Hacker News new | ask | show | jobs
by striking 3367 days ago
1. If you can pay for around 24.6 hours of VA speech data, you can get enough data to run this process with the same quality that Google presented. (that's from the "Experiments section") Not cheap (definitely not free, especially considering the amount of quality control you have to apply), but not expensive either.

2. You can rent out a 96GB GDDR5 GPU instance from Google's cloud for pretty cheap. (https://cloud.google.com/compute/docs/gpus/) I don't think you need anything more powerful than that (but feel free to prove me wrong).

I think your last paragraph is totally misguided/uninformed. You can download models for cheap/free (for non-commercial/edu use) from UPenn (https://www.ldc.upenn.edu/language-resources/data/obtaining). People don't give away models for free with 0 strings attached because they're a pain to make.
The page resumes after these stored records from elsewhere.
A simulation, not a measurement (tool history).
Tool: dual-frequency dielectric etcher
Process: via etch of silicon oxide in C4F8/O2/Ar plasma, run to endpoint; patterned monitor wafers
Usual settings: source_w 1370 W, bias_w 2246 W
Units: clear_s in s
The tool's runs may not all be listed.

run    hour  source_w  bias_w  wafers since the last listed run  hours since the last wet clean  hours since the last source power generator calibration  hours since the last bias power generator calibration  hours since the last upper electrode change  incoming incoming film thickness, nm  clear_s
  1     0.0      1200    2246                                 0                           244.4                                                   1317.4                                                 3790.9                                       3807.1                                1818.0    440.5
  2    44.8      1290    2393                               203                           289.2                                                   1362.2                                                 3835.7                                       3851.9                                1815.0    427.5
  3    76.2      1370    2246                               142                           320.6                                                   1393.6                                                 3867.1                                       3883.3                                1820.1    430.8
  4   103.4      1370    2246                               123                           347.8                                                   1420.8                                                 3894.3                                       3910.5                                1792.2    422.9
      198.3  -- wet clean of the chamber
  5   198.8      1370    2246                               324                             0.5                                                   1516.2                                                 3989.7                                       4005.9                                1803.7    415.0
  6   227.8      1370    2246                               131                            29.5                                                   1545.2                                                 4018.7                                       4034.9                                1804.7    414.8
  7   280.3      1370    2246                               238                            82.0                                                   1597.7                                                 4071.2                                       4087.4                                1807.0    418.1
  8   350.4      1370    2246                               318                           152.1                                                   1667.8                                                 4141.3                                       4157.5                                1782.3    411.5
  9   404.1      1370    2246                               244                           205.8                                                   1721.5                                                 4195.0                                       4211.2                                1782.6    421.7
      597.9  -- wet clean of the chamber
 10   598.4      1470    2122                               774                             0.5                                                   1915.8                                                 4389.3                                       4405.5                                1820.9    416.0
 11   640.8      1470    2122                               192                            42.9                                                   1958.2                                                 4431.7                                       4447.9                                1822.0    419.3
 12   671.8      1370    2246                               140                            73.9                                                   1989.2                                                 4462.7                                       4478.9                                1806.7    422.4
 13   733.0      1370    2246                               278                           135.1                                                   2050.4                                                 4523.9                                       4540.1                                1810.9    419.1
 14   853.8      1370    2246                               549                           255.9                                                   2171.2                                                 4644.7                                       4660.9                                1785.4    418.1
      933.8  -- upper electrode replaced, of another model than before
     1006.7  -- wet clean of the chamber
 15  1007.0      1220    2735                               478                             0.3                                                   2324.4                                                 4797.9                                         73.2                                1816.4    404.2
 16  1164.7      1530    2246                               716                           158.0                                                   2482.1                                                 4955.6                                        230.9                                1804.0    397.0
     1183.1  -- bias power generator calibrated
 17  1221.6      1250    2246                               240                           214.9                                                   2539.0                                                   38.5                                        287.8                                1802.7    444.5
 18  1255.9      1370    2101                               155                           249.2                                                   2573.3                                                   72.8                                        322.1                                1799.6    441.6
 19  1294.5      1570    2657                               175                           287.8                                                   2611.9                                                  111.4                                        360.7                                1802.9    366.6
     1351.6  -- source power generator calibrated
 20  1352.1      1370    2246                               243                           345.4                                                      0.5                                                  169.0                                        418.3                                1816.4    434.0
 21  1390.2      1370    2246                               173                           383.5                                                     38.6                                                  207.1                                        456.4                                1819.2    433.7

And if you want something you can run on a home computer for cheap/free, you can try DeepSpeech: https://github.com/mozilla/DeepSpeech. All you need is an Nvidia GPU.

2 comments

How about feeding it several audiobooks read by a single narrator, coupled with the books in text? Cost would be < $100. There could be legal problems if you tried to sell the resulting voice, but as proof of concept, wouldn't this work?
1.What is your estimate then? Hundreds Dollars? Thousands? 10 Thousands? Surely it might fall into the later two category, since paying a professional speaker to sit and work for 26.4 hours is already over 1000 dollars, if you assume 40$ per hour wage.

2.96GB GDDR5 instances on GCE costs 4166.4 dollars per month. Though it is within affordable range, but definitely not CHEAP. I don't know whether this is powerful or not, but Google used 96 GPUs for their GNMT work. Thus, I don't think I have the confidence to say a 4-GPU machine is all you need, and it will surely cause much more if you go beyond that.